Skip to main content

The Free Energy Landscape Analysis tool provides a full suite for analyzing and visualizing free energy landscapes from molecular dynamics simulations. It focuses on deriving key insights from collective variable (CV) data, helping researchers deeply understand molecular systems' energetics and dynamics.

Project description

DOI

Free Energy Landscape Analysis

This tool is designed to analyze and visualize the free energy landscape from molecular dynamics simulations. It calculates the free energy from collective variable (CV) data across simulation frames and generates insightful visualizations to help understand the system's behavior over time.

Features

  • Free Energy vs. Collective Variable (CV) Visualization: This tool expertly maps the free energy landscape across varying values of collective variables (CVs), such as distances or angles, facilitating a deeper understanding of the system's energetics. It highlights stable states and potential energy barriers, crucial for identifying key transition states and conformational changes.

  • CV Value vs. Frame Insights: This feature charts the trajectory of collective variables (CVs) across simulation frames, uncovering the temporal dynamics of the system. It provides a clear depiction of how CV values evolve, revealing underlying patterns and fluctuations that characterize the molecular system's behavior over time.

  • Histogram Analysis of CV Distributions: By generating detailed histograms of CV values, this tool underscores the frequency and distribution of collective variable states within the simulation. It accentuates prevalent states, offering a statistical perspective on the system's most favored conformations.

  • Free Energy Landscape (CV1 vs. CV2): This visualization combines two collective variables, offering a two-dimensional free energy landscape that encapsulates the interplay between different CVs. It enables a multifaceted analysis of how combined CVs contribute to the system's stability and transitions, enriching the understanding of complex molecular mechanisms.

  • 3D Free Energy Landscape: This feature constructs a three-dimensional representation of the free energy landscape, complemented by an animated GIF. This immersive visualization affords a dynamic and comprehensive view of the energy landscape, enhancing the interpretation of the system's energetics from multiple angles and dimensions.

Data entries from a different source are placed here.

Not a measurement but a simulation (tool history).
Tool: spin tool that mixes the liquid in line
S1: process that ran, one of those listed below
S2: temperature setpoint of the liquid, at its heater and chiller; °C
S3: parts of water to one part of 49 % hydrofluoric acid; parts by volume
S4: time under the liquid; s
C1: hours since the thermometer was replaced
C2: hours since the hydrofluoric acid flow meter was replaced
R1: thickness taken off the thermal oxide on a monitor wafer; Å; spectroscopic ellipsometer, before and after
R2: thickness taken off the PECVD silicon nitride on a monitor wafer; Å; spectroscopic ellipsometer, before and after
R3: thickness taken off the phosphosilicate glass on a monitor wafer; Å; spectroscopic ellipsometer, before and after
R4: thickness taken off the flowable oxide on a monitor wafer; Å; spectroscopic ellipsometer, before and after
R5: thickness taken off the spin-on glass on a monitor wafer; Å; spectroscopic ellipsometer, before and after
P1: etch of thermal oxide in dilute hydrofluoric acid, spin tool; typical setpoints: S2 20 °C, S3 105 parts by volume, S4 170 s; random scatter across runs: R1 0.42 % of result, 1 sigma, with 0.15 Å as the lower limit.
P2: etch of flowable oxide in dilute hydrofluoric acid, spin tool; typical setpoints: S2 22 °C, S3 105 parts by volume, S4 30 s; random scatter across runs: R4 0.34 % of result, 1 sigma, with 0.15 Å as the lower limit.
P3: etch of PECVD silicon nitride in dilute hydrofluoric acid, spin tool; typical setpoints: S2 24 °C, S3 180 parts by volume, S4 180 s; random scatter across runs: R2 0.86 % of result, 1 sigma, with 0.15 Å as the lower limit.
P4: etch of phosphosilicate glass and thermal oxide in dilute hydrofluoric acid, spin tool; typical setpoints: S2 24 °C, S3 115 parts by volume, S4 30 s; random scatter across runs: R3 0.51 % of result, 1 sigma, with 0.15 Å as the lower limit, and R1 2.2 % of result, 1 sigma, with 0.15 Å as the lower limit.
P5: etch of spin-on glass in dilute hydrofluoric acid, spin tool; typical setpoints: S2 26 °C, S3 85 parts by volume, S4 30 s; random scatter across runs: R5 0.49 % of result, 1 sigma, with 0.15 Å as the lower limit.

  • Low Energy Points Identification: This functionality ($--energy$ and $--discretize$) identifies and marks points falling below specific energy ($KJ/mol$) thresholds on the landscape. This is instrumental in pinpointing regions associated with stable conformations and significant for understanding the energetics that govern molecular stability and transitions.

Required Libraries

This project relies on several key Python libraries for numerical computations, image processing, and plotting capabilities. Ensure you have the following libraries installed along with their specified versions to guarantee compatibility and proper functionality of the scripts:

  • NumPy (1.23.5): A fundamental package for scientific computing with Python, providing support for large, multi-dimensional arrays and matrices, along with a collection of mathematical functions to operate on these arrays.
  • ImageIO (2.34.0): A library for reading and writing a wide range of image, video, scientific, and volumetric data formats. It is used in this project for creating and manipulating images and GIFs.
  • Matplotlib (3.7.4): A comprehensive library for creating static, animated, and interactive visualizations in Python. It is used for plotting the free energy landscapes.
  • SciPy (1.10.1): An open-source Python library used for scientific computing and technical computing. It contains modules for optimization, linear algebra, integration, interpolation, special functions, FFT, signal and image processing, and more.
  • Joblib (1.3.2): A versatile library optimized for fast and easy saving and loading of Python objects, making it particularly useful for large data that does not fit into memory. In the context of this project, Joblib is instrumental in facilitating efficient parallel computations and optimizing performance when processing and analyzing large datasets or performing computationally intensive tasks like kernel density estimations and free energy calculations across multiple processors.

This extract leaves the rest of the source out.